I take judicial notice of the filings of the bankruptcy court in In re Jasmine Shaquia Oliver, Case No. 2018-29450-BEH (E.D. Wis.). See Opoka v. I.N.S., 94 F.3d 392, 394 (7th Cir. 1996) (“This court, however, has the power, in fact the obligation, to take judicial notice of the relevant decisions of courts and administrative agencies, whether made before or after the decision under review.”).

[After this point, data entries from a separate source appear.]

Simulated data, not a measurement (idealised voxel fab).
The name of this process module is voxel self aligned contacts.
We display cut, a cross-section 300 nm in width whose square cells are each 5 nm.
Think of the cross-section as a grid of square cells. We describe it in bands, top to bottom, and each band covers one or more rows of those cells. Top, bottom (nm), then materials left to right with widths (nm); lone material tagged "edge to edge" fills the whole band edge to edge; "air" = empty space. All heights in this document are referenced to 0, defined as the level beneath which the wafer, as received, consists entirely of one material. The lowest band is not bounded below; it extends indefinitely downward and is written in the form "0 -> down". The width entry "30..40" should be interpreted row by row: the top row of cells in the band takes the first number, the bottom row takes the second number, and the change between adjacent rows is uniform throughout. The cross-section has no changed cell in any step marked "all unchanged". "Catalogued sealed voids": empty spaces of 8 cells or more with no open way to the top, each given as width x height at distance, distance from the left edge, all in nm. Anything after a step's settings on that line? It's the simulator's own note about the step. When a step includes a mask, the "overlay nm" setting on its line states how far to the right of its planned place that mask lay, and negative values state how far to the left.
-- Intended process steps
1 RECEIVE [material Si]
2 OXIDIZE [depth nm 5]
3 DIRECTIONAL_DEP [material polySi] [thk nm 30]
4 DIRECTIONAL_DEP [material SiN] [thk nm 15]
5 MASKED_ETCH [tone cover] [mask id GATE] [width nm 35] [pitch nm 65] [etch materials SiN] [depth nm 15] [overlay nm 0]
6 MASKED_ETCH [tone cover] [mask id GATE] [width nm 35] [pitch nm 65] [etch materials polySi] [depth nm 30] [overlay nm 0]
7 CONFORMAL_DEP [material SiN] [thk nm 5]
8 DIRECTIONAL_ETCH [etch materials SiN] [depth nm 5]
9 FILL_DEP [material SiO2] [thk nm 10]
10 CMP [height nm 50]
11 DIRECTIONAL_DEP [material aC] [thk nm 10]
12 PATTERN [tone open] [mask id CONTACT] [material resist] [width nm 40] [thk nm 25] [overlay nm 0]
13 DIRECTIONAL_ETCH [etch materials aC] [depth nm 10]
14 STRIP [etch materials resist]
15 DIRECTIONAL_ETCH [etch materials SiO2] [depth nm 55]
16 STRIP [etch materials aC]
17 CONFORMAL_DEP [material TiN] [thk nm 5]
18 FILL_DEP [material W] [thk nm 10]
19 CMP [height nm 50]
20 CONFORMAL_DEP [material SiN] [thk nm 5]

Judicial estoppel is an equitable doctrine, invoked to protect the integrity of the courts by preventing a party who prevails on one ground in a lawsuit from repudiating that ground in a subsequent lawsuit. See DeVito v. Chicago Park Dist., 270 F.3d 532, 535 (7th Cir. 2001). In the context of a bankruptcy, judicial estoppel is used to bar a debtor from pursuing a cause of action after the bankruptcy ends that he or she failed to disclose to the bankruptcy court during the course of the bankruptcy proceedings. See Cannon-Stokes v. Potter, 453 F.3d 446, 448 (7th Cir. 2006). In other words, a debtor in bankruptcy who denies owning an asset, including a chose in action or other legal claim, cannot realize on that concealed asset after the bankruptcy ends. Id. Although this doctrine is seemingly harsh, the theory behind it is that it “induces debtors to be truthful in their bankruptcy filings[, which] will assist creditors in the long run (though it will do them no good in the particular case)-and it will assist most debtors too, for the few debtors who scam their creditors drive up interest rates and injure the more numerous honest borrowers.” Id.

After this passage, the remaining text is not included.